View on GitHub

vidarr

Analysis provenance tracking server

Víðarr Architecture

Víðarr runs workflows that are tied to external (probably LIMS) information. Each workflow goes through three phases:

  1. Input files are provisioned in to be available to the workflow.
  2. The workflow is run.
  3. The output from the workflow is copied out to a permanent store (provision out).

Every workflow definition in Víðarr has a description of the parameters of the workflow, but files are handled specially. Every workflow definition also has outputs. When it comes time to run a workflow, plugins will do the work of provisioning in files, running the workflow, and provisioning out the results. A combination of plugins is called a target.

Getting a file into a workflow is a bit of a challenge. If the workflow is running on shared disk, then the input needed is just a file path, but it could be an iRODS identifier or S3 URL or something else that requires a copy-in process. Víðarr provides identifiers for files it has produced so any file generated by one workflow can be used as input for another. Plugins are responsible for figuring out how to interpret these identifiers. Plugins can also provision in external files and the plugin defines what information it needs. Therefore, to run a workflow, the client needs to know what the parameters of the workflow are and what the provision in information for the target is.

Similarly, the provision out plugins need additional information about how to store the output file and each plugin will have different requirements.

Even running a workflow can be slightly different since the workflow engine (or its back-end) may have adjustable settings, such as priority.

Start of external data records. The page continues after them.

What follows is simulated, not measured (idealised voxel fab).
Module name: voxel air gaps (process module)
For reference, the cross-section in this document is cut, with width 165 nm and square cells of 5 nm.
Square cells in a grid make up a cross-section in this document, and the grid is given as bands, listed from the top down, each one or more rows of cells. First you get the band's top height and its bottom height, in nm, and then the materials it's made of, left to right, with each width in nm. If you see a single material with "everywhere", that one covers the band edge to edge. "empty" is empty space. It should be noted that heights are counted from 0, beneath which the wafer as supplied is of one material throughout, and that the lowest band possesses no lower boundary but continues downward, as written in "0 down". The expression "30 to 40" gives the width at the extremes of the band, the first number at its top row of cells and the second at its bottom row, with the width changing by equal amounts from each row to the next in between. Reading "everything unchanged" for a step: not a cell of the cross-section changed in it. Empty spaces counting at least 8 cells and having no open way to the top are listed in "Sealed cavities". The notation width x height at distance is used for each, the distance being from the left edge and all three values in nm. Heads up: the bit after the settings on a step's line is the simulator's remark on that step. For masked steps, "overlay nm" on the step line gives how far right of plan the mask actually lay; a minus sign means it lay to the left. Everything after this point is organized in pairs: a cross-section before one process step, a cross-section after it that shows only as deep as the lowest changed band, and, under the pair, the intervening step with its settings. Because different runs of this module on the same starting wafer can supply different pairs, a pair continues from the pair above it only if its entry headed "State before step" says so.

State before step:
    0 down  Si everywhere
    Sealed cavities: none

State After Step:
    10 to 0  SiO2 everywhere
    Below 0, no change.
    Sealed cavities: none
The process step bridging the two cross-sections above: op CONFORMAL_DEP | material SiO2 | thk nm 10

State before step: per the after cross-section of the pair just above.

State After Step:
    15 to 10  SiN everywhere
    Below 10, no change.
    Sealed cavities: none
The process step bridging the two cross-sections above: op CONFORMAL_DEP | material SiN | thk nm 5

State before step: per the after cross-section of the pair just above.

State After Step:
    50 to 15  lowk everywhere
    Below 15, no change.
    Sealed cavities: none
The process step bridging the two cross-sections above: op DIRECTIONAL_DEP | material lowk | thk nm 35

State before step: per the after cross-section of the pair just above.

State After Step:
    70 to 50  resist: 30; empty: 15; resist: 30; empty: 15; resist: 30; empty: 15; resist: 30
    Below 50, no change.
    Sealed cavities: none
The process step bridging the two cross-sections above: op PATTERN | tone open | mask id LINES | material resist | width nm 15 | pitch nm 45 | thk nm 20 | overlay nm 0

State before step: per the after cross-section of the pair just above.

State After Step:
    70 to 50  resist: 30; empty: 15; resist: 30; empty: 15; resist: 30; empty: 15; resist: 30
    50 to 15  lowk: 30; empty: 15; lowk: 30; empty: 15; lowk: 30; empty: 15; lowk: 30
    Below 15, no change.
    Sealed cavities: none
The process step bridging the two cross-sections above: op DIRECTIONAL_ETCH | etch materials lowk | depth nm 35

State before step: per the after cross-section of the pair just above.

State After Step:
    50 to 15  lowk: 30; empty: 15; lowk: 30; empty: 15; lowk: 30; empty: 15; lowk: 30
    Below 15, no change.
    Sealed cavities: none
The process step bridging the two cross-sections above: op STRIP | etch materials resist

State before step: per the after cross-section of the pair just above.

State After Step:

A client would operate in the following way:

  1. Download all the targets available on a Víðarr server.
  2. Download all the workflows available on a Víðarr server.
  3. Combine workflow and targets to determine exactly what information is needed.
  4. Submit a workflow run request with all the information needed.

The big goal of Víðarr is to be able to associate these files with external metadata information (from LIMS). Each external ID comes with a two part identifier (a provider and an identifier) and version information. The versions will be discussed later.

When an external file is fed to a provision-in plugin, it must be manually associated with these external identifiers. After the workflow runs, the output of the workflow run will be associated with these identifiers too. Any workflow run that uses this output as input will automatically pick up the same external identifiers.

The submission request can explain how the output identifiers should be associated with the inputs. There are three ways: ALL, MANUAL, and REMAINING. An output file marked as ALL will be associated with any external identifier found in the input. Most files of most workflows will be ALL. For MANUAL files, the submission request explicitly associates output files with the appropriate external identifiers. This might be necessary for workflows that do complicated join/split operations such as co-cleaning. REMAINING associates a file with the external identifiers of the input that are not assigned manually.

This association of what output is attached to what external identifiers is called the metadata.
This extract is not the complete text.